The enormous opposition to the war against Iraq was evident again this weekend, as protests were held in numerous cities in the United States and internationally.
In Boston, Massachusetts, protestors on Saturday held the largest demonstration in that city since the Vietnam War. Between 30,000 and 50,000 people gathered, including many students as well as workers, farmers, elderly people and children. The crowd marched through one of Boston’s main shopping areas. Several thousand protesters participated in a “die-in,” lying down on Boylston Street to represent those being killed in the war.
Rana Abdul Aziz, a student at Tufts University, spoke at the rally. “I am the Iraqi whose vice has been denied,” she said. “It was only in their houses that Iraqis could find peace,” she continued, referring to the dictatorial policies of the regime of Saddam Hussein, and “now those refuges too have been violated” by American bombardment.

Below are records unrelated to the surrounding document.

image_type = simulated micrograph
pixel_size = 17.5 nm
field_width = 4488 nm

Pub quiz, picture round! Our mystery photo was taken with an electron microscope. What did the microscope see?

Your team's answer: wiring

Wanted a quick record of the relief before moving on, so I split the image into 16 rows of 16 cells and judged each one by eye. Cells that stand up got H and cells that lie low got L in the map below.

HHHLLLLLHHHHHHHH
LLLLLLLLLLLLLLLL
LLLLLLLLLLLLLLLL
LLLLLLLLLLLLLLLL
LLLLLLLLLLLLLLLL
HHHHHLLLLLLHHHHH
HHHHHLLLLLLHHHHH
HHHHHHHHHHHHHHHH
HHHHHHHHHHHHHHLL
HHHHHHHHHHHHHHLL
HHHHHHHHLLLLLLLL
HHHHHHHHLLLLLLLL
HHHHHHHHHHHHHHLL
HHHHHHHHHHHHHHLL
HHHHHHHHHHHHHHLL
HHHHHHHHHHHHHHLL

According to a report by Matthew Williams posted on Chicago Indymedia, many of those participating sought to draw a connection between the war and the increasing attack on social services and jobs in the United States. Chants during the course of the march included the demands, “Make jobs, not war” and “Money for jobs and education, not war and occupation.” Signs included, “Why not bomb Texas? They have oil too” and “Bush is killing our country.”
Phyllis Freeman, a professor of public health at the University of Massachusetts at Boston, said, “Even if the president isn’t listening, we want people in other counties to know we don’t agree with what our president is doing.” Another protestor, 67-year-old Mary Delavalette, said, “I’m ashamed to be an American. This is an illegal, immoral war. It’s for evil, for empire.”
Eric Weltman, one of the protest organizers, said the die-in was a protest directed not only at the American-led war against Iraq. “We’re working now to stop the next invasion. We’ve invaded Afghanistan and Iraq. Who’s next? Iran? North Korea? Columbia?”
Thousands of people also participated in marches and rallies in other American cities, including New York and Patterson, New Jersey. Over 1,000 gathered in Manhattan’s Union Square to demand an end to war. One speaker also drew connections to the ongoing oppression of the Palestinian people, and a moment of silence was held in remembrance of Rachel Corrie, the 23-year old American student murdered by Israeli forces on March 16 in southern Gaza.
The protestors in the US were joined by hundreds of thousands in other countries. In Germany, protests were held in Berlin and other cities, with over 100,000 participants. In Stuttgart and Frankfurt, hundreds gathered outside American military bases and the US military’s European Command, calling attention to the fact that the German government is cooperating with the war by allowing its airspace to be used by the US-British coalition troops.
Elsewhere in Europe, thousands gathered in Italy and Greece. In Rome, which has been home to massive protests over the course of the past several months, demonstrators hung black banners on bridges in several locations. One demonstrator said that the banners symbolized both the deaths being inflicted on the Iraqi people and oil, “which is the real reason for the war.”
In Spain, demonstrators picketed American military bases, and in Morocco thousands of marchers chanted, “We are all Iraqis,” as they walked through the city of Rabat.
Poland’s largest demonstration against the war also took place over the weekend, with 2,000 denouncing the war for oil supported by the Polish government. A similar number gathered in Budapest, Hungary, while an estimated 6,000 took part in protests in Moscow. Ten thousand marched in Paris and 8,000 in Dublin, Ireland. All these numbers are official estimates, which are generally substantially lower than the actual figures.
Protestors also gathered throughout the Middle East, including estimates of 10,000 in Egypt, 3,000 in Jordan and several hundred woman protestors in Yemen. In South America, thousands gathered in Venezuela and Chile.
In Asia, protestors faced down riot police outside the US embassy in Bangladesh. Police used tear gas against thousands protesting outside the Australian embassy in Kuala Lumpur, Malaysia. The Howard government of Australia has fallen behind the Americans in supporting the war. Thousands of students marched in Seoul, South Korea and chanted, “Stop the bombing! Stop the killing!”
The Stalinist bureaucracy in China allowed a small protest at Beijijng University, undoubtedly a response to the enormous opposition in that country to the war. While any manifestation of popular discontent is generally suppressed, a few dozen students were allowed to demonstrate at the country’s premier university.
Some of the most significant protests were held on Sunday, particularly in Asia. In Jakarta, Indonesia, official estimates quoted 200,000 demonstrators, though organizers put the figure in the millions. These included both Muslims and Christians. Over 100,000 took part in demonstrations in Pakistan.